In 1960 in Taiwan, a young teenage girl was murdered by a boy of the same age. Although it caused a fervour in the Taiwanese press at the time, very little information about the crime exists. It did leave it's mark on a young Edward Yang, who used the incident to build his 1991 four hour epic drama. A Brighter Summer Day is not a true crime expose. It's not a coming of age story, nor a nostalgia piece despite its late 50s/early 60s dressing. What A Brighter Summer Day is, is far more complex.

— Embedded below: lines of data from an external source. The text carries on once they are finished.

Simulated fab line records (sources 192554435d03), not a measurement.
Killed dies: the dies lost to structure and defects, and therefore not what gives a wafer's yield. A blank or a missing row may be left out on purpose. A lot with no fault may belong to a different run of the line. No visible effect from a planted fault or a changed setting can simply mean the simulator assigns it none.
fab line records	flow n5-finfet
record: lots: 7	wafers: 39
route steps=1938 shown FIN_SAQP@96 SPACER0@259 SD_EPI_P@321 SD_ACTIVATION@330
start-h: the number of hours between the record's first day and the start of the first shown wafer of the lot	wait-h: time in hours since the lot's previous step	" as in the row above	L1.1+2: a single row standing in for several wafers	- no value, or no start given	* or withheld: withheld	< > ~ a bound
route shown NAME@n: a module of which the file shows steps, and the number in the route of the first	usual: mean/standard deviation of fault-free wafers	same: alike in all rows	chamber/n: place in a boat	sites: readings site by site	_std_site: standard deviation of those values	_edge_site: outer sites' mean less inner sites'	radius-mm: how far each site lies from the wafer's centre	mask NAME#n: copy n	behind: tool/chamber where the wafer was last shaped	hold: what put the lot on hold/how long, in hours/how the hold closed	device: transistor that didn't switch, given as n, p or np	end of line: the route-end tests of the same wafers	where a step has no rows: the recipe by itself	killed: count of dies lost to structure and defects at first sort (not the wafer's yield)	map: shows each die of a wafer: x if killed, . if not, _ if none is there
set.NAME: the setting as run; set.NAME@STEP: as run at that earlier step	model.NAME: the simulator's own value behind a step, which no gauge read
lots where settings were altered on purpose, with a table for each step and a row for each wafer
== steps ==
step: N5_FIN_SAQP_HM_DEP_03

The plot begins in 1959. Xiao Si'r, the nickname of one Chang Chen (played, appropriately enough, by an outstanding Chang Chen) has misbehaved at school. His father is begging for leniency, but the school insists on punishing Xiao Si'r by making him attend night school lessons. It's convenient for the school to punish students like this, as the Taiwanese education system has reached breaking point with the influx of displaced Chinese from the Chinese Communist Revolution.

And thus begins an incredible vision of New Taiwanese Cinema. A Brighter Summer Day is an extraordinary exploration of manliness, displacement, and national identity. S'ir's odyssey from teenage gang member to murderer beautifully captures the enigma of what is Taiwan.

It's an interesting conundrum. Chinese and Taiwanese neighbours frequently quarrel in shops or in the street. S'ir's gang is made of the children on Chinese exiles, and they are at war with a gang that the children of Taiwanese natives. Their conflict is one expanded from their parents, and one that they don't fully understand beyond feeling like part of something greater. Which is all the more fascinating as they are in the same boat - a lack of national identity and security.

Although they speak of one day reclaiming China, the exiled Chinese have no culture of their own to claim. They live in houses built by the Japanese during World War II. The cinema and music they indulge in is American (the title of the film is taken from Elvis Presley's Are You Lonesome Tonight). The Taiwanese natives are one with no identity of their own too, listening to Japanese ballads left over from the war, and feeling pushed aside in their home country, in favour of the new Taiwanese - whatever that means.

The new Taiwan as seen by the Chinese Nationalists may be difficult to define, but is easy to note what fuelled it. Paranoia and anger flows through this new Taiwan. In one of the more chilling sequences, S'ir's father is asked to attend a meeting with the Secret Police. There is no violence, or threats, or screams. Uncertainty is the torture device employed, and the results are heartbreaking.

The paranoia is mirrored in S'ir's night school life. He barely sees his family, and teachers are rarely seen, but school monitors are everywhere. Uncertainty and rage defines S'ir's life. His friend aspires to be a singer, but S'ir has no ambitions. With all of the gang infighting, and charged-up hormones, S'ir isn't sure who his friends are.

His only ray of light is Ming, a girl struggling with her own feelings of displacement. In one of the more incredible scenes of this magnificent film, she is dressed up like an old Chinese princess, one that is desired by everybody, for a film audition. It encapsulates her feelings succinctly, as the feelings of desire are fake (instead of warmth and compassion, the director and crew speak of what else they can to make her more attractive), and she is asked to represent a Chinese cultural icon she is unfamiliar with.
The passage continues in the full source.